Georgia’s Nov. 3 election was certified Friday, with Joe Biden still the winner of Georgia’s race, but not by quite as high of a margin. The margin now stands at 12,670, after significant numbers of previously untabulated votes were found in Floyd, Fayette, Douglas and Walton counties.
On Thursday, a federal judge dismissed a lawsuit that sought to stop the certification of Georgia’s election. Judge Steven Grimberg dismissed the case filed by attorney Lin Wood following a three-hour hearing in which he found no real evidence or proof that Wood had been harmed by alleged issues with Georgia’s election system, according to the Marietta Daily Journal. The judge said things might be different if President Trump were a party to the suit.
Gov. Brian Kemp held a short press conference Friday afternoon. He said that, following Grimberg’s ruling, state law requires the governor’s office to formalize the certification, which paves the way for the Trump campaign to pursue other legal options and a separate recount.
In Coweta County, when all was said and done, Coweta’s vote totals in a hand count of the presidential race matched the machine-scanned totals from Election Day.
During the hand count process, any ballot with a write-in vote for president was put in a write-in pile and all write-ins are then looked at by a ballot review board.
During the hand count, there was a ballot or two where the voter colored in the oval for Joe Biden, and also wrote in Biden, according to Coweta Elections Director Jane Scoggins.
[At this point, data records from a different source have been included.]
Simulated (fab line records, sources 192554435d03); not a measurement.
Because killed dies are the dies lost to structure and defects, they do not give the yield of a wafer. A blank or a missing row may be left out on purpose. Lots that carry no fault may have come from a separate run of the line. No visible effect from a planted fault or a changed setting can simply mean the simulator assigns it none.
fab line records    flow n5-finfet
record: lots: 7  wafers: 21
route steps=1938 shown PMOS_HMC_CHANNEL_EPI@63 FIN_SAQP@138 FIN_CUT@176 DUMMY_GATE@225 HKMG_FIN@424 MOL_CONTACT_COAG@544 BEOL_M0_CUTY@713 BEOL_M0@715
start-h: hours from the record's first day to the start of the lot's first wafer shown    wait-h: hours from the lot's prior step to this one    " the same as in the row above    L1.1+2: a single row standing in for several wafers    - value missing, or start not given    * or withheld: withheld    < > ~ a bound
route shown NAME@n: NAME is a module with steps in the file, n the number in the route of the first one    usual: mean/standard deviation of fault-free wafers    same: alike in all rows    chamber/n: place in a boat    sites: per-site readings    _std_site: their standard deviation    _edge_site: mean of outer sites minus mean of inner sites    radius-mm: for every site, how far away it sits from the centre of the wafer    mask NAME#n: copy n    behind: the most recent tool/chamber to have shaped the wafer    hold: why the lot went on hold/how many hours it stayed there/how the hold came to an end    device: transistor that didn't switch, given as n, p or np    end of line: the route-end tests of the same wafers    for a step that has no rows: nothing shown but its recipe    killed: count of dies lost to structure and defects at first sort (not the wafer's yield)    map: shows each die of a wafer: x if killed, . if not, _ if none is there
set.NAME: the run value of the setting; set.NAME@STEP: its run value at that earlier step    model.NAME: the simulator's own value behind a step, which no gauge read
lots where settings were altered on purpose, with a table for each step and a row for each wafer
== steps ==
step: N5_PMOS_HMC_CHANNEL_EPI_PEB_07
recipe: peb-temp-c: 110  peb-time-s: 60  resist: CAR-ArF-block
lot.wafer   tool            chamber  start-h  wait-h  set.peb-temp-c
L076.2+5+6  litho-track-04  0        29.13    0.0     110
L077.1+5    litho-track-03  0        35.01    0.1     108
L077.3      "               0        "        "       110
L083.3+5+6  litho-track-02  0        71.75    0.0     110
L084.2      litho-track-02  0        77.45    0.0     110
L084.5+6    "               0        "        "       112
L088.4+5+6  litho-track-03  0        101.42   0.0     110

While the Coweta office was still finishing up the processes for the audit, which included the hand count, it was thought that those votes for Biden had not been counted as votes for Biden in previous totals.
However, once the process was complete, it was found that the ballot had been counted for Biden in the original results, as well. The ballots had gone through the same ballot review board process during the original counting of ballots that they went through during the audit.
While the audit and hand count helped uncover any errors by election officials around the state and showed that the electronic scanners correctly counted the votes, it did not include any new review of signatures on absentee ballot envelopes, which are already reviewed before a ballot is counted.
Friday, Kemp said that he has heard from many Georgians who are concerned about the signatures on absentee ballots. He said he was encouraging Secretary of State Brad Raffensperger to conduct a sample audit of signatures on ballot envelopes, so that they can again be compared to the signatures on the ballot applications and other signatures by the voter that are on file with the Secretary of State’s Office and local elections offices.
Also on Friday, Raffensperger announced support for strengthening photo ID requirements for absentee ballots, Kemp said. “Voters casting ballots in person must show photo ID. We should consider applying that same standard to mail-in ballots,” Kemp said.
In Georgia, the only type of mail-in ballots are absentee ballots. Voters must request their ballot, and the signature on their request is checked against their voter registration before the ballot is mailed out. There is also an online ballot request portal which verifies the voter by driver’s license number.
Before voters submit their absentee ballot, they sign an oath on the ballot envelope. That signature must also match the voter’s other signatures on file with the voter registration office, including the signature on the application and registration records.
Registration records include the paper voter registration card as well as electronic signatures in the state’s Election Net system, which often include signatures from voter registration updates made during driver’s license renewals.
After the signatures are determined to match, the ballot is separated from the envelope, to maintain Georgia's constitutional provision for a secret ballot.